They wouldn't reinstate the slots-at-racetracks program that brought in $345-million a year if they formed the next government, the Tories said.
But race operators, who are still reeling from the Liberals' decision to cancel the program, should be able to buy existing slot operations at "fair market value."
It could save an industry that employs about 60,000 people, the party said in its so-called "white paper" on rural and agricultural affairs.
Shelving the Ontario Lottery and Gaming Corp.'s plans for online gambling and building 29 new casinos in places like Toronto won't cost the province new revenue or new jobs, Opposition Leader Tim Hudak argued.
The province still needs a "pro-jobs agenda" that will re-ignite the economy and draw investment in the face of a $12-billion deficit, but more gambling is not the solution, he said.
"I think in fact closing down racetrack slots across this province is going to compound that problem by tossing 65,000 people out of work," Hudak said.
He also slammed the province's plans to set up online betting by the end of the year, which the governing Liberals say will bring in much-needed money.
It's a waste of taxpayers' dollars, Hudak said.
"I just think that what the Wynne government is doing is not a jobs plan, it's a tax plan," he said. "And I think it's an effort to increase taxes that will result in about 65,000 job losses across our province."
Gambling should be handed over to private operators, with the government acting as a regulator only, he said.
But that would also eliminate a large source of revenue for the province, said New Democrat Taras Natyshak.
Hudak is talking out of both sides of his mouth, he said.
"In one breath, he says he wants to stop the government from ramming casinos into communities that don't want them," said Natyshak, whose party opposes the OLG's casino expansion plans.
"But on the other hand, he's promising to privatize all gaming and gambling and let the Donald Trumps of the world decide where to build casinos."
The Liberals are advocating "privatization by stealth," allowing private operators to run all OLG facilities and finance the corporation's expansion over the next few years.
Currently, only four facilities — Casino Rama, Caesars Windsor, Niagara Fallsview and Great Blue Heron charity casino — are privately run.
As for his plan for slots, all the Tories would be doing is ensuring the viability of a racetrack, Nayshak said. It does nothing for the horse-racing side.
But the Ontario Horse Racing Industry Association praised the Tories' proposal.
"Horse racing needs to play a prominent role in any gaming strategy in order for our industry to survive and to continue playing an important economic role as it does in rural Ontario," president Sue Leslie said in a statement.
Last week, the Liberals announced the sector would be integrated into a provincial gambling strategy with the Ontario Lottery and Gaming Corp. to find new revenue streams.
Premier Kathleen Wynne said they'd reached "transition funding" agreements with six racetracks, and is negotiating with eight others.

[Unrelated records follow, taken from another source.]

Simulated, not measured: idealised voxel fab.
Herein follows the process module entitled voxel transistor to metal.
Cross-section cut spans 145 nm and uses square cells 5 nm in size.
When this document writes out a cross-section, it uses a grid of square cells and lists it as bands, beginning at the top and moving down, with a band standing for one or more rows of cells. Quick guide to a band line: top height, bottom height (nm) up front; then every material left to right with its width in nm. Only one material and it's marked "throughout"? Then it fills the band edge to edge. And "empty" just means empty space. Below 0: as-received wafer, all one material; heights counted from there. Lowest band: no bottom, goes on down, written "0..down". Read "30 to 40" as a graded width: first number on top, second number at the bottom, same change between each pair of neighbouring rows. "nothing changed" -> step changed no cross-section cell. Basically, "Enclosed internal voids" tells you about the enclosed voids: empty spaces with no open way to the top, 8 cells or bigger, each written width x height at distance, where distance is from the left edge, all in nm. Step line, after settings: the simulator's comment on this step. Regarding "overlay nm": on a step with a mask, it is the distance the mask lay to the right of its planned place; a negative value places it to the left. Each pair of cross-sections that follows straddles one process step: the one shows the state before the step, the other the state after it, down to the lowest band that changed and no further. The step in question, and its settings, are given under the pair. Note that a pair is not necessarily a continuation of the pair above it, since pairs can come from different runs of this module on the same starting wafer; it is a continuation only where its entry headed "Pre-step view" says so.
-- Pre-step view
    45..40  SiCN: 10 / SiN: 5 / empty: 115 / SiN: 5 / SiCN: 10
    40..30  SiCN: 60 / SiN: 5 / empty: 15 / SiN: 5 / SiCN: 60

The gambling proposals are among a number of ideas the Tories are floating in a series of so-called white papers. But it's not official party policy.
The paper proposes to wind down the feed-in-tariff program for wind and solar energy projects and give part of the gas tax to all rural municipalities.
The Tories are also floating a two per cent biodiesel mandate for all diesel sold in the province, a new regional food terminal and an increase in the amount of Ontario-grown food bought by the broader public sector.